Are there really two sides to every story? If you watched the media's coverage of the #Enough Nationwide School Walkout that occurred March 15th, you would have seen the youth of our nation marching in unison to protest gun violence. The power of the event, organized under the hashtag #Enough, was so compelling that senators, mayors, school administrators, teachers, etc. joined in various ways.
Some media coverage said the walkout was a memorial to the 17 lives lost in the Parkland school shooting. Other headlines indicated that it was to push the legislature to act on gun control legislation. The chants and signs from the crowd indicated that in part it was a protest against the NRA's stance on the gun issues, and President Trump not banning assault weapons during his first year in office. It seemed like a mixed bag, but there had to be a group that organized the event right?
It turns out there was a single group that organized the #Enough march, and they were quite clear on exactly what the purpose of the march was. The organization responsible for mobilizing the participants is a non-profit called Woman's March. Their website is very organized and clearly explains their mission, core principles, and their partners and sponsors. I thought I would share the group's mission statement:
The mission of Women’s March is to harness the political power of diverse women and their communities to create transformative social change. Women’s March is a women-led movement providing intersectional education on a diverse range of issues and creating entry points for new grassroots activists & organizers to engage in their local communities through trainings, outreach programs and events. Women’s March is committed to dismantling systems of oppression through nonviolent resistance and building inclusive structures guided by self-determination, dignity and respect.
This made me want to learn a little more about this organization that provides ‘intersectional education' through, among other things, events like this walk out. On the page, you can donate to the movement, search for walkouts in your area, RSVP for them and get connected with an adult that will help organize the group. I was beginning to think that this event may not have been the organic, united uprising I saw on television. I wanted to know just exactly why Woman's March organized the event. Luckily the organization clearly stated the purpose of the event:
We are living in an age where young people like us do not feel safe in our schools. This issue is personal for all of us, especially for those of us who are survivors of gun violence. We are walking out for ALL people who have experienced gun violence, including systemic forms of gun violence that disproportionately impact teens in Black and Brown communities. It is important that when we refer to gun violence, we do not overlook the impact of police brutality and militarized policing, or see police in schools as a solution. We also recognize the United States has exported gun violence through imperialist foreign policy to destabilize other nations. We raise our voices for action against all these forms of gun violence.
Huh? Wait a second. This is what school administers were allowing children to go to instead of being in school? This is the cause politicians and teachers are supporting? Maybe the kids didn't know exactly the political agenda the group has in addition to honoring 17 lives lost. But the school administration had to have researched an event that they were allowing kids to go to. After all, they were going to these events during school time, so it would have to be a school approved event, right?

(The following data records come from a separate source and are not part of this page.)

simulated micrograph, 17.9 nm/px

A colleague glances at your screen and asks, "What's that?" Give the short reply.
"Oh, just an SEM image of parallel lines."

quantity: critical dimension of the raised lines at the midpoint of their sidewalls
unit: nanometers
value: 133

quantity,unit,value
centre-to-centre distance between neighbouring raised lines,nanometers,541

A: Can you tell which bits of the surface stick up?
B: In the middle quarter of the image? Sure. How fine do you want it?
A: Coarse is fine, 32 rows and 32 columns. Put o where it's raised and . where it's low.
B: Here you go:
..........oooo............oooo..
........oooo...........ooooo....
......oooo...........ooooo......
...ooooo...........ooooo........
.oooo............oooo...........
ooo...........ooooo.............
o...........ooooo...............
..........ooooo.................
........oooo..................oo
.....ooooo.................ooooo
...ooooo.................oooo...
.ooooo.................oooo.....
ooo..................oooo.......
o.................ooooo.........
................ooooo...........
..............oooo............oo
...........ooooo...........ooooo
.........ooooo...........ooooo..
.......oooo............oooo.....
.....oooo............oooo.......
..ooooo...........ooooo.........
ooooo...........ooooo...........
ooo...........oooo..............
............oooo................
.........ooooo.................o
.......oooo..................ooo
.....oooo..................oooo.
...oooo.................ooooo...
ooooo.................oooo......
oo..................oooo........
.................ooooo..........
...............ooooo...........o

Teachers and administrators sanctioned using tax-funded school time and resources to remove kids from school in support of stopping “…police brutality and militarized policing” and the belief that “…the United States has exported gun violence through imperialist foreign policy to destabilize other nations.” Did the parents and school staff know the real purpose of the event and still believe it a worthy enough cause to have their children rally for?
I don't know, but perhaps in the zeal to intertwine political opinions with the school curriculum, the school administrators overlooked some basic checks and balances. I would imagine if students were taken on a field trip to a museum, students wouldn't end up at the Museum of Holocost Deniers because organizers failed to do research on what the museum was about.
So who dropped the ball across the country in vetting the organization behind the event? Was the ball dropped or has the educational process really become so political as to support an organization that lists one of its partners as the Democratic Socialists of America?
More than half of the supporters of the Women's March organization have a clear, one-sided, political stance and agenda. If this type of organization is allowed to organize an event for which administrators will excuse students to attend, would a group of far right-wing political ideologies be able to do the same? Both are abhorrent and have no place in school.
Parents should be the ones making the decisions about what events their juvenile children attend. For this reason, and a host of others, theatrical, politically driven stunts should never take place in grade schools. School administrators should not facilitate these events. It is not the forum and that is not their role. In the article, Aftershock of the Gun Control School Walkout, I document several stories of kids who were on the ‘wrong side' of the event, and the effect it had on them.
I also document instances where kids were taken out of class to participate in the march, without the parents' consent, even after being told that their child's school would not participate in the event. I caution parents who don't think this is a big deal because this happens to be a cause they can get behind.
I for one will be at my city's next school board meeting, asking if administrators knew about the political agenda of the group organizing the march. And if so, do they agree with the organization's core principles. And finally where they get off circumventing parents rights to choose what types of events grade school students attend.
This march should have been about a desist of the political manipulations, a focus on passing gun laws that protect children, solutions to make schools safer, and holding accountable the FBI and police officers who failed to protect the 17 lives that were recently lost. Does anyone else see that the rally was a political stunt, where kids were manipulated by adults like political props?
No doubt, there are kids who truly think gun control will make them safer and there are kids who disagree with the stance. The commonality between the two groups is that those opinions likely were influenced by what they hear from adults. Because kids are so easily influenced, lessons on monumental and sensitive topics like these should be the parents' jurisdiction, not that of Women's March.